Modest power demand growth, the rise of renewable energy, particularly wind, and a slug of new coal-fired capacity hitting the market over the next couple of years will pressure gas-fired generation, according to analysts.

But while the boom decade is over for gas plants, climate change legislation and the need for conventional generation to backstop intermittent renewables will create opportunities for gas. And the longer-term outlook for coal plants is seen as uncertain, given their high capital costs and work needed to develop carbon capture and sequestration.
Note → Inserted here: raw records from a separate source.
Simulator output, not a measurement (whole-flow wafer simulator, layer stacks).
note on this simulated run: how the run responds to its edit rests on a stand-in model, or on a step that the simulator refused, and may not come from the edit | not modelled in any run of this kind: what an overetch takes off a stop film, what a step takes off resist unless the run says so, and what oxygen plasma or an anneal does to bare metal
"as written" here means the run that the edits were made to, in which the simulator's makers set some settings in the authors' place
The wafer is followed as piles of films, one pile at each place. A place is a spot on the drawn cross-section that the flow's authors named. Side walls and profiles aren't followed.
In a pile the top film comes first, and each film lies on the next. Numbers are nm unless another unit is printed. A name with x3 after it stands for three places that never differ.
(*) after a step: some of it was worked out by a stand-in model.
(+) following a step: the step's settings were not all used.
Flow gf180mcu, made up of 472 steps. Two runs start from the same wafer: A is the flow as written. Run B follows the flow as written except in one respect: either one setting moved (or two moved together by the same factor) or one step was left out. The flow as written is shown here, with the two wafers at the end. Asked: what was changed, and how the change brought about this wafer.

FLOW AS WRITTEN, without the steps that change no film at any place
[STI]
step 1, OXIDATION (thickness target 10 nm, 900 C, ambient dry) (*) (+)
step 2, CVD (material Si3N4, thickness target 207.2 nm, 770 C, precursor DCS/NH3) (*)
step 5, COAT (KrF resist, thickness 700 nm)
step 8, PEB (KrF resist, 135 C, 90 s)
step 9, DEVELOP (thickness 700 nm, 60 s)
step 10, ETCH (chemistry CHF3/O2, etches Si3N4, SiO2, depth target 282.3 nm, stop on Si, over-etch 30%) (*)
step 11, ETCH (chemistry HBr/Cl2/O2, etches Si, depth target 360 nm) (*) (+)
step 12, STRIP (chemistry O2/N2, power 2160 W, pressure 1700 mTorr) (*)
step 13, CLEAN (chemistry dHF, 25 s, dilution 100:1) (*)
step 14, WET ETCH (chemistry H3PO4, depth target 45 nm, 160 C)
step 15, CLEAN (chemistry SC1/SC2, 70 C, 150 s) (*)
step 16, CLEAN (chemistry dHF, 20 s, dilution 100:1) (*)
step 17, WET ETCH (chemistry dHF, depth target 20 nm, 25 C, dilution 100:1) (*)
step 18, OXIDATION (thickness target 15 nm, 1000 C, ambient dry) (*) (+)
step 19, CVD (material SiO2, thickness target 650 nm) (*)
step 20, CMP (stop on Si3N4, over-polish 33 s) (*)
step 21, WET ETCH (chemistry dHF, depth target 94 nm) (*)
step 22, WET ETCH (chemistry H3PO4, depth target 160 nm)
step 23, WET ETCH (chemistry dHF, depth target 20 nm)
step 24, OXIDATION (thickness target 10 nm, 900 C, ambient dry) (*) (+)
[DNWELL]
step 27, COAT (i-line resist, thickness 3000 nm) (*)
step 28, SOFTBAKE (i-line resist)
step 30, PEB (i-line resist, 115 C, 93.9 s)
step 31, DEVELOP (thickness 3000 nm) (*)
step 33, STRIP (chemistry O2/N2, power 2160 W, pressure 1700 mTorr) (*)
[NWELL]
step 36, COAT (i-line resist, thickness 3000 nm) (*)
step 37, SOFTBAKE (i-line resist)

Driven largely by deregulating power markets, over the last decade developers scurried to construct gas-fired power plants. Gas projects were favored for a number of reasons, particularly their lower construction costs and ease of siting and permitting relative to coal-fired plants. However, a weaker economic outlook and the proliferation of renewable portfolio standards (RPS) in numerous states as well as the potential for federal renewable energy and efficiency mandates have changed the outlook for gas-fired power generation.

“Regardless of one’s GDP [gross domestic product] outlook and renewable assumptions, the growth rate of gas-fired output is likely to be lower than the rate experienced this decade,” analysts at Barclays Capital wrote last week. “Only retirements of coal-fired plants at a significant scale, or the rapid growth rate of power demand (e.g., from electric vehicles), could swing enough share to gas-fired plants to equal the output from earlier this decade.”

From 2000 to 2007 gas-fired power plant output grew 6.7% per year on a gigawatt hour basis, according to the Barclays analysts. “But the future is not as assured,” they wrote. “Power demand growth has stalled with the recession, and a host of utilities, ISOs, RTOs [independent system operators, regional transmission organizations] and the EIA [Energy Information Administration] have revised downward their outlook for power demand growth rates beyond the current recessionary period.”

The recession has greatly slackened demand for power and expanded reserve margins, more so in some regions than others, Wood Mackenzie’s George Given, head of global power research, told NGI. “I see that certainly gas-fired plants, generally speaking, are going to be more on the margin so as you have a sharp and perhaps temporary decline in energy sales, they could be disproportionately hurt more at least in the short term. They’re just simply not economic to run.”

In some regions there won’t be a need for much new power generation for five or more years, Given said. However, California and the Northeast are exceptions where reserve margins are thinner.

According to Wood Mackenzie, more than 27,000 MW of capacity under construction will have come online by the end of this year. About 8,700 MW of that is gas-fired combined-cycle capacity. Next year will see more than 19,000 MW added, but the majority, 7,444 MW, will be from coal-fired plants with gas-fired combined-cycle second at 6,345 MW. In 2011 more than 6,300 MW of capacity under construction is expected to come online, with 4,247 MW of that from coal plants and 1,740 MW from gas-fired combined-cycle.

“We see over the next several years a continuous decline in gas consumption, gas as a fuel for power generation,” Given said. “This is quite a change of events. It’s partly due to the economy, but it’s also partly due to this increase in baseload coal, which can out compete a lot of these gas facilities. The decline in gas consumption is not evenly spread throughout the country because a lot of these new coal builds are concentrated in one or two areas. Competition for that marginal generation is changing with the addition of these coal facilities.”

Further, more renewable energy is coming online, driven by funds from the American Recovery and Reinvestment Act and the enactment of RPS in 32 states, noted Barclays.

While gas-fired plants have been able to push coal-fired generation out of its traditional position in the dispatch stack in some markets due to exceptionally low gas prices, that situation can’t go on forever, the Barclays analysts noted. And the power generation sector has been the gas industry’s only opportunity for growth.

“This raises the prospect that output growth from the surge of renewable facilities could keep pace with muted power demand growth,” the Barclays analysts wrote. “Should this occur, growth of gas-fired power output would likely stall. This would slow the speed of gas as the marginal, price-setting resource during many hours of the day and cool the natural gas industry’s sole source of demand growth.”